Boards and wiring harnesses are also less likely to be amenable to 'just press print and away you go'; but unless you've destroyed the schematics and for some reason can't tell your multimeter minions to trace it out; such relatively large assemblies should be easier to reverse engineer if necessary and rebuild as well or better with modern parts.

Parts, depending on their size, may or may not be amenable to direct 3d printing: if you go with the really fancy processes, smallish parts with comparatively obnoxious-to-machine properties might actually be easier to print than to produce by the original methods. In other cases, you might not 3d print the parts directly; but you could use 3d printing to greatly speed up the re-creation of tooling necessary to fabricate parts(sintered copper, say, is not terribly useful as an aerospace material; but if you need some tooling in stainless steel or another material that's a pain in the ass to machine precisely, being able to sinter copper to your preference, and then do sinker EDM could save you a great deal of time.)

I suspect that some older designs, unless we consider them worth a fully reverse-engineering, are now too ill-documented to be revived; but given that any current design(and probably some moderately old ones) do have CAD representations produced during design and construction, suitably robust printing technology, in combination with some other techniques, we aren't going to just nanofab them all in one piece), does hold promise.
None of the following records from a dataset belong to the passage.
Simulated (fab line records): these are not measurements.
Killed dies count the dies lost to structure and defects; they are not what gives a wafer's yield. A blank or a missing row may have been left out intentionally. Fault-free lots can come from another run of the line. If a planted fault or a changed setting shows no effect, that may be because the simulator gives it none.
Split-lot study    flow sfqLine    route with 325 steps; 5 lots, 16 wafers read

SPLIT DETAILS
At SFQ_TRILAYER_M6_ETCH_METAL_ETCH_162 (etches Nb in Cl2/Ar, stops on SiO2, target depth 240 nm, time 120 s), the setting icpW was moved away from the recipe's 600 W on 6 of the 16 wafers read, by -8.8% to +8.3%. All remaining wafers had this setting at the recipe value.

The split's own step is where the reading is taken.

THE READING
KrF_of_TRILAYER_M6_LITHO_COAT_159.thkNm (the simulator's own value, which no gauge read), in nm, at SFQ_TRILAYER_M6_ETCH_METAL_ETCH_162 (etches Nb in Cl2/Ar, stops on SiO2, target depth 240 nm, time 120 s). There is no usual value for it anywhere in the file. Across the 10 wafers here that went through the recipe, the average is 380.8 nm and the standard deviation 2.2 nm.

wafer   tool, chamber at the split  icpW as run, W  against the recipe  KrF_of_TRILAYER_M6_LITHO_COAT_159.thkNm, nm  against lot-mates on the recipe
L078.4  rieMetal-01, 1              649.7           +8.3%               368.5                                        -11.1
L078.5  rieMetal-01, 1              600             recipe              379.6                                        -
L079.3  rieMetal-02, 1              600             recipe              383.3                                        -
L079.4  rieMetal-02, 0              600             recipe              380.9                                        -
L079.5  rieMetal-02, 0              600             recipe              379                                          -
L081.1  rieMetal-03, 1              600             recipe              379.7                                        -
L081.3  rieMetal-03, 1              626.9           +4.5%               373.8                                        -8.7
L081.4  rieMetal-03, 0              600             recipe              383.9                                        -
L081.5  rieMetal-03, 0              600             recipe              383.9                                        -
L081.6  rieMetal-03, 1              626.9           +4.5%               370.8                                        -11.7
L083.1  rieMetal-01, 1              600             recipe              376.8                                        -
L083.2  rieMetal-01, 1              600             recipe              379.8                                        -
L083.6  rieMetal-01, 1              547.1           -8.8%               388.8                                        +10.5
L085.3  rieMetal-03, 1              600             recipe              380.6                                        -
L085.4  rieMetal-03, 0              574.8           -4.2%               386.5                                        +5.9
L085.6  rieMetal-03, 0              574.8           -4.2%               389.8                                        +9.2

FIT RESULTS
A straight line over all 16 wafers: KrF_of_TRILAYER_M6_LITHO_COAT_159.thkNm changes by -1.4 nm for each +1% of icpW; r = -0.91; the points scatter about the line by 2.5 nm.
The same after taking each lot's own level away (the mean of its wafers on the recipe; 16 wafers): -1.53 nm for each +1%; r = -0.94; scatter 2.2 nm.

Except for ICs, not sure what is to be done about those. Given economies of scale in the IC market; it might actually be easiest just to adopt the brute-force-and-ignorance approach and order 100x or even 1000x as many as you need, when constructing a system approved for service, just in case it ends up lasting a long time. Yeah, it will look wasteful, and some of the time it will be a waste; but economies of scale will soften the blow a bit; and you'll be saved having to source second or third hand ICs scavenged out of e-waste by the Chinese and fraudulently re-marked as new old stock; which is probably a good thing for system reliability.